It takes a spot of courage to stand up tall and a bit of derring-do to rise when you fall

Tuesday, November 08, 2005

Two Weeks! Two Weeks!

If anyone reading this hasn't seen The Money Pit (old movie with Tom Hanks), let me briefly explain the battle cry "Two Weeks!" The movie is about a couple who are remodeling (or building a home from the start? can't remember) and they keep being told by the contractor that the job will be done in "two weeks". Naturally, that's a hysterical joke and thus follows a not-fiction-enough experience. Remodeling is not for the fainthearted.

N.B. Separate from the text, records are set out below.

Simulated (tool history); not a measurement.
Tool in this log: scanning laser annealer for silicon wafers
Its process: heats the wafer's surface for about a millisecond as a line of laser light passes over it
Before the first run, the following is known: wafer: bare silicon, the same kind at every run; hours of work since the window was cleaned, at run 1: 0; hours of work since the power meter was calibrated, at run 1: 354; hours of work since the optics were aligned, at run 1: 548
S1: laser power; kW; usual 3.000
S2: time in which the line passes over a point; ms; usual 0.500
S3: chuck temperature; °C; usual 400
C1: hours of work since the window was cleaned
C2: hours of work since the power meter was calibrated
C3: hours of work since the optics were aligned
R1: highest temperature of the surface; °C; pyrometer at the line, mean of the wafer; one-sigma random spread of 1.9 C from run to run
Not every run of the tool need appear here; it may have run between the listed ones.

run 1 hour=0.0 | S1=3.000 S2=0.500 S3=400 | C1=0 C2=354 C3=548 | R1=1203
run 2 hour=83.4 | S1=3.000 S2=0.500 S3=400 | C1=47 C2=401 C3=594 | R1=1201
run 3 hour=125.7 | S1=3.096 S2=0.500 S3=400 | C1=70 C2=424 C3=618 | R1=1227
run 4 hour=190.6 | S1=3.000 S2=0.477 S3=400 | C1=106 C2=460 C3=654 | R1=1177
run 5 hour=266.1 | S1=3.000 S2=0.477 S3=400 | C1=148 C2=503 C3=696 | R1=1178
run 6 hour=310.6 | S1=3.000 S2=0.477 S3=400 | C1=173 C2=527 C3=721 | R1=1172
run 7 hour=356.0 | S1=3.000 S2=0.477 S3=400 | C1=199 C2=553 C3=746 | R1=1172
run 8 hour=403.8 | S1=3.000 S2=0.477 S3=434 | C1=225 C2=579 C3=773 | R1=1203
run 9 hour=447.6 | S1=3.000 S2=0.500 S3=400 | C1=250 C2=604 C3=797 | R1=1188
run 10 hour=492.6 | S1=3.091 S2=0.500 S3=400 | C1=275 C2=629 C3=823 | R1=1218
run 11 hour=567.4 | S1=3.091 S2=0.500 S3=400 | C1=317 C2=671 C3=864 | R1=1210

So our two weeks has extended into, let me see, about six years? That might be right. It might be a little more. We've done it in fits and starts, and we're actually on the last leg---extending our kitchen. At any rate, the roofer came this morning to do the dab of roofing that needs to be done. Maybe a little more than a dab but not an enormous job. About two hours ago he arrived, realized he forgot a tool he needed (??) and left. He'd be back soon. Has there been any sign of the roofer? No. Did he leave his tool in Minnesota? Do we want to know anything more about his tool? Probably not.

My kids don't even remember a time we weren't remodeling (maybe the oldest one has vague memories). They think it's normal to live in a house that has weird splotches of sheetrock here and there, where baseboards are either not on or not painted. Where rooms are half-done. I make it sound a little worse than it is----at a first glance, these things wouldn't be that noticeable. But I know they're there, and they drive me crazy. Sometimes. Other times, I don't give a rip. Whatever. It's just a house. It'll never grace the pages of any magazine anyway. The kids are happy and don't care. We aren't starving or living on the corner. So who cares if the sheetrock is entirely off that one wall? And who really sees any more or notices that the beadboard in the bathroom still isn't painted? Who cares that my counter in the kitchen is really melamine and has figures written on it indicating where this and that will be going? Doesn't matter in the whole scheme of things. Good friends don't notice or care.

I just hope that if the roofer returns he isn't drunk or stoned. That would be a plus.

3 Comments:

Blogger Sonia Wetzel Photography said...

AAAACCKKKKK!!! So....maybe we won't remodel. "Two Weeks! Two Weeks!" made perfect sense the second I saw it. In fact, when my husband and I first began to discuss a remodel, that was one of my comments. I suggested we rent 'The Money Pit' before putting any money down on the contractor. The problem with me, is that I can't STAND an unfinished project, and typically won't start one until I know I can do it, do it right, and finish it in one swipe. Commando Project Manager, that's me. Our deck needed to be pressure washed and re-stained after 7 years of neglect. I shipped the boy off to Grandma, and did the whole thing in 4 hours. BADA-BING! I'm terrified that if I bring in a contractor, I will chase him around beating him about the face and ears with questions and contracts. And he'll leave out of shear irritation and I'll have a gaping hole in my bedroom wall.

11:05 AM, November 08, 2005

 
Blogger jay are said...

How great that you immediately recognized "Two weeks!" I would encourage anyone considering remodeling to watch it. Like I said, it's not fiction enough....

but maybe your experience would be better since you WOULD be following your contractor around, beating him about the face and ears with questions (hee!)

If you were able in 4 hours to pressure wash your deck, I wonder if you could mosey out here? I've got a few projects that you could clearly have done in no time flat! That'd be much appreciated :)

11:12 AM, November 08, 2005

 
Blogger heatherfeather said...

while not at all about remodeling, the title of this post made me think of...better off dead? the john cusak skiing movie (yes, i think it's better off dead) with the paper boy who chases him saying, "two dollars! two dollars!"